Friday, July 5, 2013

Sabbath

Dear People of Christ Church,
This Sunday, we head into our summer schedule of having just one service at 9:30 in place of our usual 8:30 and 10, kicked off with our annual Church in the Garden. This year we're blessed with a unique portable organ, lent to us by Bill Weber, to support our singing even better. Bring a chair or blanket (there will also be some folding chairs from the parish hall set up) and stay for our outdoor coffee-less hour, too. We meet on the lawn in the shade, so don't worry about getting too hot.

Last week, I wrote about celebration-this week, as I see pictures of my family already on vacation posted on facebook, I'm thinking about rest (I leave on Monday to join them, so it's also my own longing at work!). Rest isn't slacking, or laziness, but part of our calling as spiritual beings. The New Zealand prayer book translates Psalm 127 like this: "It is but lost labor that we haste to rise up early, and so late take rest, and eat the bread of anxiety. For those beloved of God are given gifts even while they sleep." 

Gifts from God, even as you sleep! 
In our busy lives, though, it's hard to remember the importance of Sabbath. We are so intent in our culture on being productive, on having something to show for ourselves. "Empty hands are the devil's playground," our grandmothers taught us. But it's only with empty hands that we can accept what God has to give us. 
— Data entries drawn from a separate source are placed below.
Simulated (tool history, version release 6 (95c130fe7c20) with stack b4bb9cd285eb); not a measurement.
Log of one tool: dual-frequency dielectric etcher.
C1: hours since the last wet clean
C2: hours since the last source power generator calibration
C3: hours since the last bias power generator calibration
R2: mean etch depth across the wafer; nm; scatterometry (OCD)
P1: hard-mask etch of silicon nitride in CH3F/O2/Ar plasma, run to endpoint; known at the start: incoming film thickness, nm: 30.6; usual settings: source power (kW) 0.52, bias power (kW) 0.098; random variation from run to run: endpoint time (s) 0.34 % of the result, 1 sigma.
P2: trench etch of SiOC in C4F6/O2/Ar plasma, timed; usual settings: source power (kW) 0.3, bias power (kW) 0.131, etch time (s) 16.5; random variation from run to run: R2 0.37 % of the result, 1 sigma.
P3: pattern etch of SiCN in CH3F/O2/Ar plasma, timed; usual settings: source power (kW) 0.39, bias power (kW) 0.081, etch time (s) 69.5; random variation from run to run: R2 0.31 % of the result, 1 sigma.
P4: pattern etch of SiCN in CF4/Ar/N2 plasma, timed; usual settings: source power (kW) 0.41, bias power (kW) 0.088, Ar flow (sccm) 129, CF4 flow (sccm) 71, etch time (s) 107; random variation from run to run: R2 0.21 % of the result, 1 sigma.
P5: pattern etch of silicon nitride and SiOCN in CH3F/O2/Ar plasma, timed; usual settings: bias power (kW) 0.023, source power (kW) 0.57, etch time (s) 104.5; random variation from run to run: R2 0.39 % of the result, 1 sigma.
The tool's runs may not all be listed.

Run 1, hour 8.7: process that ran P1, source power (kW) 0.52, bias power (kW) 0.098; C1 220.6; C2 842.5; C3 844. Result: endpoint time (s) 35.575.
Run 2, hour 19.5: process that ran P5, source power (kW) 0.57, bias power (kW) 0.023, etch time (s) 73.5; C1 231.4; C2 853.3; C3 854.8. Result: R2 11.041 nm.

We "eat the bread of anxiety;" the psalm cites it as an intentional act. We get caught up and forget that we choose the way we live our lives. Even in our "time off," we go shopping, we consume things we don't need. We want, at the end of the day, to say that we did something. But what would it be like if you just didn't do anything? If you put aside all the things that people expect of you, that you expect from yourself, all those needs and random wants? What if you came before God with empty hands and a silent mind and just prayed for them to be filled with God's quiet and love? 

Important, too, is how your Sabbath impacts those around you. The meaning of Sabbath is rigorously outlined in the Old Testament for the Jews to follow-Sabbath is part of the law. But the implications of Sabbath aren't just for the Jews. They are commanded not to work, not just for themselves but so that their slaves and their animals also don't work. Sabbath extends outward from one person through to the community. "Six days you shall do your work, but on the seventh day you shall rest, so that your ox and your donkey may have relief, and your homeborn slave and the resident alien may be refreshed." (Exodus 23: 12) Of course, we are reading now in Galatians about how Christ came to take us out from under the law. How readily does God receive our rest when it's given freely, rather than commanded? Take a moment and give God the gift of your rest, and see how your receive God's grace in return.